So I suggest to drop the badtsc and to only have the notsc that disables
the tsc globally for both kernel and userspace. That's what I'm doing in
my tree for the above reasons at least.

> > This is how I did it - barring the code that is -ac specific to automatically flip
> > the mode when NUMA hw is detected
>
> Interesting. See my comments below. Auto-detection has been on my list
> for the last week, so I'm eagerly awaiting a peek at the next ac release
> :)

How do you detect the NUMA hw? That would be a nice addition so the
numa-Q users won't be required to add notsc to the append lilo line.

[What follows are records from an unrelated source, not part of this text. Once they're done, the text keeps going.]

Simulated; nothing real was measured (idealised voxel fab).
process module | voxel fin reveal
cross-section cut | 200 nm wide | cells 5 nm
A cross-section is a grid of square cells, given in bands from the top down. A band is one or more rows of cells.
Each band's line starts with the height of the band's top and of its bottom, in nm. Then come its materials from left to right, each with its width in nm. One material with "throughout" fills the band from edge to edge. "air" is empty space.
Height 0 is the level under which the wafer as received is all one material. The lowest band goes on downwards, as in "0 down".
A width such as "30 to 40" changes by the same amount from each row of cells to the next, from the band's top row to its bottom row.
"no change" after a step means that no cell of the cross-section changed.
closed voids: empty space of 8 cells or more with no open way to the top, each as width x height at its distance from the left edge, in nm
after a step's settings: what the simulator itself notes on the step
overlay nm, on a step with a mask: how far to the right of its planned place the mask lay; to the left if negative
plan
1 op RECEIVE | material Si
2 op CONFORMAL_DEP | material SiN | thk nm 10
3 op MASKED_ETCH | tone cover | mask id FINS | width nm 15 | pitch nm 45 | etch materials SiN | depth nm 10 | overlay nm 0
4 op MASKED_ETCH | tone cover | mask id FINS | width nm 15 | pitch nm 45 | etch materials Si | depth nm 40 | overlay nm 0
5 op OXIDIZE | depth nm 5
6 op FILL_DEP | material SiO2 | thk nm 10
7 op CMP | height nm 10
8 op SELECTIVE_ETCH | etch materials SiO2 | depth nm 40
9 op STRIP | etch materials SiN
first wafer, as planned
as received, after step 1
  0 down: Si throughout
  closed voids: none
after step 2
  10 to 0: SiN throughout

My current preferred status for this patch is here:

http://www.us.kernel.org/pub/linux/kernel/people/andrea/kernels/v2.4/2.4.19rc5aa1/94_numaq-tsc-4

I'm fine to drop the #ifdefs and to allow notsc to be significant
always if you like, however also requiring a numa compilation like now
should be fine, no? At least unless you can detect the badtsc
dynamically also in kernels with numa disabled, which isn't the case
right now I guess.

But still the "allowing badtsc in userspace" in the last patches looks
obviously wrong to me, the "emulate tsc in inst fault" was better, but
even that sounds not the best, all programs should have a fallback to
use gettimeofday so it's better to get the instruction fault immediatly
rather that running slow because of the flood of exceptions that happens
silenty.

Andrea

2002-08-16 11:14:00

by Alan

[permalink] [raw]
Subject: Re: [PATCH] tsc-disable_B9

On Thu, 2002-08-15 at 17:56, Andrea Arcangeli wrote:
> sorry but I don't see the point of badtsc only in kernel.
>
> If the TSC is bad that will be in particular bad from userspace where
> there's no hope to know what CPU you're running on.

You can still do meaningful measurements for things like profiling
because the cpu hop is statistically uninteresting.

> How do you detect the NUMA hw? That would be a nice addition so the
> numa-Q users won't be required to add notsc to the append lilo line.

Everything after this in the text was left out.